That's a good abstract. Some tribes put up fights although the Cherokee didn't.
Jefferson wanted to test each tribe while Jackson didn't differentiate between any of them.
I think Jefferson had prejudices towards some of them because he felt for the white men and that he believed that the white men needed the wealth of native americans.
When you say "what is your take on this," I am inclined to say that my "take" on it was that it was a tragic string of events composed of murder and theft of all sorts. But when you say "Americans" did this, you shouldn't forget the principles of individualism. I'm sure many Americans despised it.
It goes without saying that not all Americans are responsible for the crimes committed by the soldiers.

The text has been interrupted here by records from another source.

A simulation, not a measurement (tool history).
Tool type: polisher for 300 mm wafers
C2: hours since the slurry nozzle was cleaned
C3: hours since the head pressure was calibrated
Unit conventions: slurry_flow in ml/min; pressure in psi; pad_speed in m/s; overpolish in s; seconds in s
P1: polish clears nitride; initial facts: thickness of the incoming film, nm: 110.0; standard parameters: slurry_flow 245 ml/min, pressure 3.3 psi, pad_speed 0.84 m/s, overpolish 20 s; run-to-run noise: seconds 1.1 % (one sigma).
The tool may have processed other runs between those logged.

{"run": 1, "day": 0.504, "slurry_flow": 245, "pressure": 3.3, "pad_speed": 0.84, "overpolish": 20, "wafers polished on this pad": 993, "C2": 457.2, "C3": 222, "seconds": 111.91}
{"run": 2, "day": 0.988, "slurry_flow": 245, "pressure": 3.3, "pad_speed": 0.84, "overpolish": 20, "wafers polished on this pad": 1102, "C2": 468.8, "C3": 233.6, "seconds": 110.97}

I just thought maybe there was some significant aggression from the indians that I am not aware of. Perhaps not all blame lies only on the aggressors on the American side
The Indian Wars are nothing more than an extension of European colonialism. The big difference is that while the British busied themselves in India and South Africa and the French in Algeria and Indochina, the Americans fought an infinite series of wars of aggression in what was more or less their own backyard.
The main difference is neither the British nor the French took the thing to the next level as the Americans did. They contented themselves with ruling their colonies as they saw fit and extract as much wealth (and dump as many of their products) as they could. By contrast the Americans waged what was more or less a total war: clear the land from indigenous people to prepare it for "resettlement". Rarely in written history something similar had been done. Genghis Khan's hordes committed innumerable massacres, but that was invariably to break their enemies' will to resist. If a city submitted to the Golden Horde and paid tribute it was spared and as long as the tribute was forthcoming more or less left alone. By contrast the Indians who submitted to Washington weren't left alone no matter how they behaved. Both Chief Joseph's (father and son) learned it the hard way. By the time those few brave Nez Perce warriors decided to fight their way to Canada it was too late. The Romans sometimes behaved in similar fashion (see those Helvetian tribes who accepted to trade their territories with new ones and were massacred by their Roman "escort" near the Saone River) but they didn't take the thing to the next level as the Americans did.
Why did the Wars seem so one sided to us? Yes, the Plain Tribes were never very numerous in numbers but it must also be said the overall quality of the US troops engaged in the war was never very high and that of the officers leading them even lower. The Nez Perce, the Lakota Sioux and the Apache were all able to hold their ground militarily by sticking to a highly mobile form of warfare and exploiting the enemy's weaknesses. What ultimately cost them the war is the fact they were basically hunter-gatherer tribes with rifles and horses fighting against an industrialized Nation-State which also happened to be their neighbor. Superior numbers, superior supplies, the ability to quickly mobilize and transfer large numbers of men, the ability to communicate rapidly through the telegraph... as Stalin said quantity is quality of its own.
To close we must not fall victims to the old fallacity that Indians waged war in chivalrous fashion. What little we know about the wars they waged among themselves before the white men arrived hint at the fact they fought as brutally and efficiently as the Europeans.